Russia has underlined Europe’s dependence on its gas, while keeping EU powers guessing over its next move on Ukraine.
Germany was to blame for record-high gas prices in Europe because it was trying to profit from Poland and Ukraine instead of shipping gas further west, Russian leader Vladimir Putin said at his end-of-year TV press conference on Thursday (23 December).
“They turned this route [the Yamal pipeline from Russia to Germany] into reverse from Germany to Poland … Why? Because we supply gas to Germany under long-term contracts and the price is three-to-four, [even] six-to-seven times cheaper than on spot [markets]. Just reselling 1 billion cubic metres one can earn $1 billion,” he said.
“Instead of shipping gas to Poland and then to Ukraine … wouldn’t it be better to ship it further to Europe and impact the spot price?”, he added.
His comments had the usual intention of trying to drive a wedge between EU allies.
But they also drew attention to Europe’s vulnerability to Russian gas cut-offs in the event of a new invasion of Ukraine.
The EU and US have warned that if Putin ordered new aggression they would strike at Russian energy exports, including by shutting down Russia’s new Nord Stream 2 gas pipeline to Germany.

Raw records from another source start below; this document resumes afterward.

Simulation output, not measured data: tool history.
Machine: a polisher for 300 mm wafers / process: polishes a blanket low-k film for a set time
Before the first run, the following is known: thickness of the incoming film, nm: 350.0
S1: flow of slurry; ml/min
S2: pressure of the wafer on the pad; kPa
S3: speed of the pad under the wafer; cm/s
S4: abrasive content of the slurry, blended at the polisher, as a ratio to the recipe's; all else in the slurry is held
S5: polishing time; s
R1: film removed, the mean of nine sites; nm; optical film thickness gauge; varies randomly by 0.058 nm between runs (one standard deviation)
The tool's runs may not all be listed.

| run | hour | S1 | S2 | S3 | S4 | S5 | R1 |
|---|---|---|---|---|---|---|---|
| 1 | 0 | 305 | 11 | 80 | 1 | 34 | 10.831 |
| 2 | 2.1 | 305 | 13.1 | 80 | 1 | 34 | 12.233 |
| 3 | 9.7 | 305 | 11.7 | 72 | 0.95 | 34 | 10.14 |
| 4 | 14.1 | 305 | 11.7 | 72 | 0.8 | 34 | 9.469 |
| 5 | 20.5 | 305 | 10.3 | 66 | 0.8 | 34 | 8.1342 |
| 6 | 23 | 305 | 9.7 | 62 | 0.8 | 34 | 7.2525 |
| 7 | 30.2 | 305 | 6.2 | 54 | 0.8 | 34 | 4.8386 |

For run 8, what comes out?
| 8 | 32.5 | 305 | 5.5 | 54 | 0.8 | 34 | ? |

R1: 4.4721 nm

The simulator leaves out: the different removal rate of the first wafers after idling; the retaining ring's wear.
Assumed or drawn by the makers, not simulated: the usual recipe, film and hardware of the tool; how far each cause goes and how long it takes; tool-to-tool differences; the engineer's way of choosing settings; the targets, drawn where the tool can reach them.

But their warnings come amid a gas-supply crunch in Europe which many have said was engineered by Russia as part of its “hybrid” tactics on the Ukraine conflict.
And for his part, Italian prime minister Mario Draghi has also said the EU warnings sounded like a bluff given market conditions.
“What deterrence [against Russia] can Europe deploy?”, he said in Rome on Wednesday.
“Do we have missiles, ships, cannons, armies? At the moment, no … We Europeans have at most some sort of economic deterrence,” he noted.
“But even here, we need to think a moment. If we want to impose sanctions that also include gas … are we really capable of doing it in a strong enough fashion at the right moment? Clearly the answer is: ‘No’,” Draghi said.
For their part, France and Germany also spoke out on Thursday, urging all parties to stop fighting in east Ukraine.
“We urge the sides to respect the ceasefire and to continue discussions on further steps in the humanitarian field, e.g. the opening of crossing points and the exchange of detainees,” the French and German foreign ministries said.
The EU’s foreign affairs chief Josep Borrell likewise urged dialogue. “The EU believes that dialogue, negotiation, and cooperation are the only means to overcome disputes,” Borrell said.
They spoke after Putin surged troops to Ukraine’s border and demanded that Nato pulled out its forces from eastern Europe.
Russia and the US aimed to start talks on the security crisis in January, while EU states were to take part via parallel discussions in Nato and in the Organisation for Security and Cooperation in Europe.
And in the meantime, Putin continued to keep the West guessing on his next move.
“This [conflict with the West] is not our [preferred] choice, we do not want this,” he said on Thursday.
But Nato had “brazenly tricked” Russia after the end of the Cold War by expanding further east, he added.
“There should be no further Nato movement to the east. The ball is in their court, they should answer us with something,” he said.
“You must give us guarantees, and immediately – now,” Putin said.
His forces, the same day, conducted drills designed to simulate seizure of extra Ukrainian territory.
And Russian mercenaries had begun deploying in Russia-occupied east Ukraine in ever greater numbers, Russian sources told the Reuters news agency.
“There is a full house. They are gathering everybody with combat experience,” one Russian source said.
“The current deployments are versatile. They keep Russia’s options open and therefore keep the defender guessing,” Keir Giles, an associate fellow at London’s Chatham House think-tank, said.
Meanwhile, Nato has put its rapid reaction forces in eastern Europe on high alert in case any new conflict spread beyond Ukraine’s borders, according to German daily Die Welt.
And “it’s possible that in case of escalation [in Ukraine], or, if we see that Belarus could be finally occupied [by Russia], extra Nato troops could be deployed in Lithuania,” Lithuania’s defence chief, lieutenant general Valdemaras Rupsys, told Lithuanian news website 15 minutes on Thursday.